Extending the exemption from the obligation to keep a record of processing activities to organisations with fewer than 750 employees: this is the Commission’s proposal on which the EDPB and the EDPS pronounced in Joint Opinion 01/2025. Favour for the lightening, but with a warning: the register is not just an obligation, it is a compliance tool. What SMEs need to know, and why getting rid of the ROPA could be a mistake.
In the European simplification construction site, one of the first pieces concerned the record of processing activities (ROPA) under Article 30 of the GDPR. With its proposal of 21 May 2025 on simplification measures for SMEs and small mid-caps, the Commission proposed to amend Article 30(5), extending the exemption from the register obligation to enterprises and organisations with fewer than 750 employees, unless the processing is likely to result in a high risk to data subjects’ rights and freedoms. On this proposal the EDPB and the EDPS pronounced in Joint Opinion 01/2025, adopted on 8 July 2025.
The authorities’ position: conditional favour
The overall judgment is one of openness: “the EDPB and the EDPS support the general objective of the Proposal to reduce the administrative burden for SMEs and SMCs as long as pursuing this objective does not result in lowering the protection of fundamental rights of individuals”. Appreciated, in particular, is the surgical nature of the intervention: “the EDPB and the EDPS welcome […] that the proposed modifications to the GDPR to simplify and clarify the obligation to keep a record of processing are targeted and limited in nature and do not affect the core principles and other obligations under the GDPR”. Simplification, in other words, is acceptable because it touches a documentary obligation, not the principles: lawfulness, minimisation, security and accountability remain intact, for all.
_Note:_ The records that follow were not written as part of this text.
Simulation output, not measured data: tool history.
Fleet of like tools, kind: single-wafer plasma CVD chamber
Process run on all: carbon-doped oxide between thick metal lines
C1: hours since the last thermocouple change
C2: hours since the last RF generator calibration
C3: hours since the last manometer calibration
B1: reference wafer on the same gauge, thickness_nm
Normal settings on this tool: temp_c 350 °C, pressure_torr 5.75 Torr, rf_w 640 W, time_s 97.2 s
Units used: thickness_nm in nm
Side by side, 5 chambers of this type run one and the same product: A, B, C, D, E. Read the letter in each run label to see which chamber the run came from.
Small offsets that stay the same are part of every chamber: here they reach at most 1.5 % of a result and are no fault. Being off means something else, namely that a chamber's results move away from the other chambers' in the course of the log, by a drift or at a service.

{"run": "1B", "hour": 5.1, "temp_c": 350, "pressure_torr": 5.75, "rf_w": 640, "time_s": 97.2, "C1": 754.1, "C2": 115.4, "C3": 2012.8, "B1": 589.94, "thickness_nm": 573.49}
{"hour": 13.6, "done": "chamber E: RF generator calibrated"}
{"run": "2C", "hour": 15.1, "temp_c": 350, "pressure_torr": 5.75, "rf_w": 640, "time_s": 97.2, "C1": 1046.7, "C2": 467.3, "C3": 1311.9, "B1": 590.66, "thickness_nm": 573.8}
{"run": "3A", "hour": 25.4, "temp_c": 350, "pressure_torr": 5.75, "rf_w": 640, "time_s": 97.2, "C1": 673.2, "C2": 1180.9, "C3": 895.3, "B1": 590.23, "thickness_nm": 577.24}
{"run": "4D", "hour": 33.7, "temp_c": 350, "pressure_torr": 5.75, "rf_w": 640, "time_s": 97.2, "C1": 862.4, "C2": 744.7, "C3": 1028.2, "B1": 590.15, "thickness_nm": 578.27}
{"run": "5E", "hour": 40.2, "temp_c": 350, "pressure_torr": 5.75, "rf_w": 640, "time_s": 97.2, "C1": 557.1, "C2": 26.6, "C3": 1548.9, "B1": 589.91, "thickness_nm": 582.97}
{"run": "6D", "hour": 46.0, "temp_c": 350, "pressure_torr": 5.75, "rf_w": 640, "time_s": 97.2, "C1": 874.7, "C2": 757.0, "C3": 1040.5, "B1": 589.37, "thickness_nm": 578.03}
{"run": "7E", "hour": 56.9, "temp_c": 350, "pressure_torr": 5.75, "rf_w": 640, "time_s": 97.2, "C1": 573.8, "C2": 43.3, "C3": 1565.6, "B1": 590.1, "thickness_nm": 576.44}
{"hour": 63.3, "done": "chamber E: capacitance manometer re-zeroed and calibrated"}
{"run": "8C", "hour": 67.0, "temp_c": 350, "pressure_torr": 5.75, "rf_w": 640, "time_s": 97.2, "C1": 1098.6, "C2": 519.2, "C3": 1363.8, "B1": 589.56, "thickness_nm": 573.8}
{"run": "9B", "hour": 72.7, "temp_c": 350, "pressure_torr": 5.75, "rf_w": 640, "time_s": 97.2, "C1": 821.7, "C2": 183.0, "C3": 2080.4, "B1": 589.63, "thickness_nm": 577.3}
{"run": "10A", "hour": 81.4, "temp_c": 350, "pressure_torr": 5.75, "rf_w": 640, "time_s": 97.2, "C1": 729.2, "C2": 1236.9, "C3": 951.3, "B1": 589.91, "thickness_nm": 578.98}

The warning: the register is useful, even when not mandatory
The most useful passage for practice is, however, another. The authorities recall that “in addition to facilitating ex-post compliance demonstration, records of processing activities constitute a very useful means to support compliance with several GDPR requirements”. This is crucial for SMEs: any exemption from the obligation does not make the register useless. The ROPA is, in practice, the backbone of the whole compliance framework: without a mapping of processing operations one cannot draft a complete privacy notice, assess the need for a DPIA, manage a data breach within the deadlines, fully respond to a rights request or — on the most recent fronts — take stock of the processing connected to AI systems. Giving up the register because it is no longer due would mean, for many organisations, giving up the tool with which they demonstrate everything else. It should also be recalled that the proposed exemption is conditional: where processing is likely to present a high risk, the obligation remains regardless of the size threshold.
The moving picture
The SME proposal is not an isolated episode: it fits into the broader Digital Omnibus season, on whose GDPR part the same authorities pronounced with Joint Opinion 2/2026 of 10 February 2026, welcoming the simplifications on data breaches and DPIAs and firmly rejecting the amendment of the definition of personal data. The method that emerges is constant: yes to reducing documentary burdens, no to any intervention that reduces the perimeter or level of protection. For an SME’s DPO, the operational advice is therefore twofold: follow the legislative process to know the final shape of Article 30(5); and, meanwhile, dismantle nothing — if anything, rationalise the existing register, which remains the most efficient snapshot of the organisation’s processing.
Conclusions
The ROPA affair is emblematic of the relationship between simplification and accountability: one can lighten the obligation, not the need. The register is born as a tool of awareness before compliance, and awareness of one’s own processing is not a bureaucratic luxury: it is the precondition of every defensible choice in matters of data. In the light of the above, one wonders whether exempted organisations will distinguish between what is no longer due and what remains necessary, seizing the simplification without losing the map of their own processing, so that documentary lightening does not turn into a substantive rollback of protection.